5. Urge congressional representatives to support Congressman Jamaal Bowman’s proposed federal legislation, the More Teaching Less Testing Act, to eliminate the use of state tests to rank schools and evaluate teachers, and to increase federal funding for Title 1 schools. Introduced last spring, “this bill corrects the imbalance between testing and teaching. More than two decades since the advent of No Child Left Behind,…repeatedly measuring test-score gaps won’t close the nation’s inexcusable opportunity gaps,” said Director of the National Education Policy Center at the University of Colorado Boulder Kevin Welner. “It’s time we shifted from our testing mania to a sustained commitment to providing children and their schools with the resources they need to be successful.”

Lorie Shepherd, University of Colorado Boulder Distinguished Professor and Past President of the American Educational Research Association stated, “This bill addresses decades of evidence showing what happens when teaching in the poorest communities is made to imitate multiple-choice tests … and all the joys of teaching and of learning are lost. Accountability testing was supposed to serve equity but has done just the opposite.”

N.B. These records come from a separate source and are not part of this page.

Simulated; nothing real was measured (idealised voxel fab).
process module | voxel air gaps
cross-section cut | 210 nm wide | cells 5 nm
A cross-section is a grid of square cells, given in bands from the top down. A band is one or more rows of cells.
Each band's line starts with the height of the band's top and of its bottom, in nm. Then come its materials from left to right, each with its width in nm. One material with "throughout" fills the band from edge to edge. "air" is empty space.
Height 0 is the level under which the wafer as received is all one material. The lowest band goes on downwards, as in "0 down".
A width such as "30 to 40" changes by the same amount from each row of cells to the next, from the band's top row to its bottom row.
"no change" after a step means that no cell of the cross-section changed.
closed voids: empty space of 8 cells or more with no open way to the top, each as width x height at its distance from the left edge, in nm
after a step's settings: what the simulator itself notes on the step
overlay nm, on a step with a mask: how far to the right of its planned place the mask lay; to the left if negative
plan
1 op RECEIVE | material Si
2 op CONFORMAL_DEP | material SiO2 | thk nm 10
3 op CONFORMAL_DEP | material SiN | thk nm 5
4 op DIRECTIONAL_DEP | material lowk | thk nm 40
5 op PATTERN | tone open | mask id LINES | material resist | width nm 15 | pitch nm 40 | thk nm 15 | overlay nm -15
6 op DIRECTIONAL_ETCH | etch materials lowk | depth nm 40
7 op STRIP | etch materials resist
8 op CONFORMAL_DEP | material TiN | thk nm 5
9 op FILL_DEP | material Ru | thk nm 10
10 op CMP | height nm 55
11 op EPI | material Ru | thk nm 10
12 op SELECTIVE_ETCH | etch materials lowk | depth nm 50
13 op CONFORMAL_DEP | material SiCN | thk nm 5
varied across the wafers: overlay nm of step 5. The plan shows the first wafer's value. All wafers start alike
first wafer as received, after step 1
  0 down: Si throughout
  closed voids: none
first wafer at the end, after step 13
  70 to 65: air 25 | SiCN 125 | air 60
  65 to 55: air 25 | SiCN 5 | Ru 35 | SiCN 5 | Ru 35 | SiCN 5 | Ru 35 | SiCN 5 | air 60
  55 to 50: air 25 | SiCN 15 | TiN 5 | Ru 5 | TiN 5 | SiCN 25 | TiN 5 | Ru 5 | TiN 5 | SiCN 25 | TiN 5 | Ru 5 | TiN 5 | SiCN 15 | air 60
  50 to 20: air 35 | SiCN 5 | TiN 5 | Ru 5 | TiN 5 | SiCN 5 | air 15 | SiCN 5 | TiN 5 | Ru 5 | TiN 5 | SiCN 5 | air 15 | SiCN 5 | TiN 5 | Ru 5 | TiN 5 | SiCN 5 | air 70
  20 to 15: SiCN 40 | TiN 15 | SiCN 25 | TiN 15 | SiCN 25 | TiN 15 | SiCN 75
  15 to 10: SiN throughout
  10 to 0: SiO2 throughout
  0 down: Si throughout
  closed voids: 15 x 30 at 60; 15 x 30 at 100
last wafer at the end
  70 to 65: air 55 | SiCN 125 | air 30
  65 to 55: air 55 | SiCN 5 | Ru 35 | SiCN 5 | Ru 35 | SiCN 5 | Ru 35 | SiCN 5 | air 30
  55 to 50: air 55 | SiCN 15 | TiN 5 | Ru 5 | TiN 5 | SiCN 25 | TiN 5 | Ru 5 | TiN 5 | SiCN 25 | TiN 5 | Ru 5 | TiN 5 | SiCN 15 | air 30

6. Insist that state legislators increase state funding for education to eliminate the significant gaps in resources for programs and services to students, and to address the ongoing competition for students. “Colorado ranks 45th in the nation for the amount of tax money spent on education, and Colorado allocates $3,000 less per pupil than the national average.” In addition, teacher pay is 49th out of all states. Since the great recession of 2009, Colorado school funding has declined by over $10 billion.

Derek Black, Law Professor at the University of South Carolina researched this issue extensively in his book Schoolhouse Burning. He explains, “States do not need to experiment with public education; they need to fund it. Fair school funding can revitalize the teaching force, offer struggling students the support services they desperately need, and minimize the incentive for parents to opt out of the system.” The research is indisputable: more money for schools helps students achieve, especially students from low income families.

7. Encourage legislators to redesign the Colorado state accountability system to address the inherent problems with how the system defines and measures school quality and overall student performance. It is no longer viable for schools and districts to be evaluated primarily on high stakes standardized testing results, since they are unfair and biased for large portions of the student population. The 2023 Colorado Education Association report cited the accountability system as one of major roadblocks to teacher retention. “Contrary to our current model, an effective accountability system would serve to provide a full picture of how our schools are serving students (based on a broad spectrum of indicators) so that timely support for students’ and educators’ needs can be provided.” Derek Black says districts must “eliminate the unflinching allegiance to standardized tests and curriculum…and stop treating schools like businesses to be managed.” Colorado superintendents have also called for major changes in the system, and they need support from citizens to ensure that those changes occur in the legislature.

8. Organize and coordinate efforts within and across school district lines to spread the message that public schools must be preserved as “public” schools.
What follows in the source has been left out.